Polygamy: Constitutionally Unprotected, But Should It Be?

Written by Alexa Cinque, L’26

The institution of marriage has existed across cultures and centuries.[1] While the reasons, modes, and even execution of marriage has varied quite substantially throughout time, one cannot help but wonder how the modern concept in the U.S. came to be. The history of marriage in America may be far more colorful than one might think. Before America was colonized, many  Native tribes in the Americas had vast understandings and practices of marriage, with many practicing what we now recognize as polygamy.[2]

However, with the European colonizers came their understanding and execution of marriage, which had long held that monogamy was the only recognizable form of a relationship.[3] These confines of marriage were based on a Christian understanding of family and social order.[4] Under this European definition, monogamy not only upheld, but benefited society as it, in theory, provided support for children and controlled sexual desires.[5] Even further, during the early settlement of the colonies, there were many actors, both locally and globally, vying for control over these “new” lands, and new settlements needed to seize control over the populations within them to maximize their investments in the colonies.[6] One mode of controlling populations is through implementing gender roles and dictating how gender functions within the societal hierarchy.[7] The pervasive view at this time was that women were the lesser of men.[8]
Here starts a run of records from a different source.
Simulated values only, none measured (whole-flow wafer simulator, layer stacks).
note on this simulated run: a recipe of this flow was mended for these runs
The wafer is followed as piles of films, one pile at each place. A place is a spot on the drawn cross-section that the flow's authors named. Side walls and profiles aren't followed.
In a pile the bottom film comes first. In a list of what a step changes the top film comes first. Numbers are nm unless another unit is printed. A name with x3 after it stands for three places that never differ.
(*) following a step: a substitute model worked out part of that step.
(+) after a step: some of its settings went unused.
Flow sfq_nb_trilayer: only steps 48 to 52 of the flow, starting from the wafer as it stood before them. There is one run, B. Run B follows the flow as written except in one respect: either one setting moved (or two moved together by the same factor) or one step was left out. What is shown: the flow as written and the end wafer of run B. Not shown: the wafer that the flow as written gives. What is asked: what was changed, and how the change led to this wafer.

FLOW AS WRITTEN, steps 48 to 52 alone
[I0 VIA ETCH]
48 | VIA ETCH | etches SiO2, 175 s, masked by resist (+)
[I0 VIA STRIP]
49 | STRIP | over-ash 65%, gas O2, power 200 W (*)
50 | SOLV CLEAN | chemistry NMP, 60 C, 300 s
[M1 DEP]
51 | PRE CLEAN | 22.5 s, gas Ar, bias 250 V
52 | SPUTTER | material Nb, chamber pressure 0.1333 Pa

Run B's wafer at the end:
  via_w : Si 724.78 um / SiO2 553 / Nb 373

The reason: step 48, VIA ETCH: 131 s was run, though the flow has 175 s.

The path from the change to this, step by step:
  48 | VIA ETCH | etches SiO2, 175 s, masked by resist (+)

This is where the institution of marriage in America as we know it today started. By the 18th century, this understanding was further developed under a Christian doctrine to be a man and woman consenting to enter a marriage contract, legally becoming one under the law with the man at the head of the house and each spouse having exclusive sexual access to each other.[9] The normative understanding of marriage in early America has typically been one of heterosexual monogamy.

As a result of the Civil War in the 19th century, America experienced not only a political reconstruction of the South, but a Moral Reconstruction of the entire country.[10] The Union had beaten the Confederacy and slavery was, on paper, outlawed.[11] Many Christian lobbyists saw this as encouragement to ban other aspects of society that they viewed as moral sins, such as obscenity, alcohol, and polygamy.[12] This Moral Reconstruction, as it pertained to marriage, believed that marriage should only be recognized as a monogamous relationship between a man and a woman, as God intended.[13]

The group that received the most targeted attacks as it related to marriage during the Moral    Reconstruction was the members of the Church of Latter Day Saints, also known as the Mormon church.[14] The Church of Latter Day Saints was founded in 1830 and, at its conception, the church required polygamy, or the act of marrying multiple people.[15]However, this was limited to a man with multiple wives.[16]

In 1862, Congress passed the Morrill Act, which outlawed polygamy on a federal level; once it was passed, however, it was rarely enforced.[17] After three years of this rare enforcement, members of Congress began advocating for stricter enforcement of the Morrill Act.[18] Their reasoning? Well, one of the Congressmen stated that polygamy encouraged “the lustful and unbridled passions of man.”[19]

Nothing further would develop from the Morrill Act until 1879, when the Supreme Court issued its opinion in Reynolds v United States, where the constitutionality of the Act was brought into question.[20] In Reynolds, Chief Justice Waite held that not even the free exercise clause of the Constitution would permit an exception to the law criminalizing polygamy for those who practice it as a requirement of their religion.[21] His reasoning, however, was not founded in the law in the slightest, but rather echoes much of the same sentiment of the Moral Reconstructionist. Waite stated that“polygamy has always been odious among the northern and western nations of Europe, and, until the establishment of the Mormon Church, was almost exclusively a feature of the life of Asiatic and of African people […] and from the earliest history of England polygamy has been treated as an ofence [sic] against society.”[22] Waite further added that allowing a religious exception to this criminal law “would be to make the professed doctrines of religious belief superior to the law of the land, and in effect to permit every citizen to become a law unto himself. Government could exist only in name under such circumstances.”[23]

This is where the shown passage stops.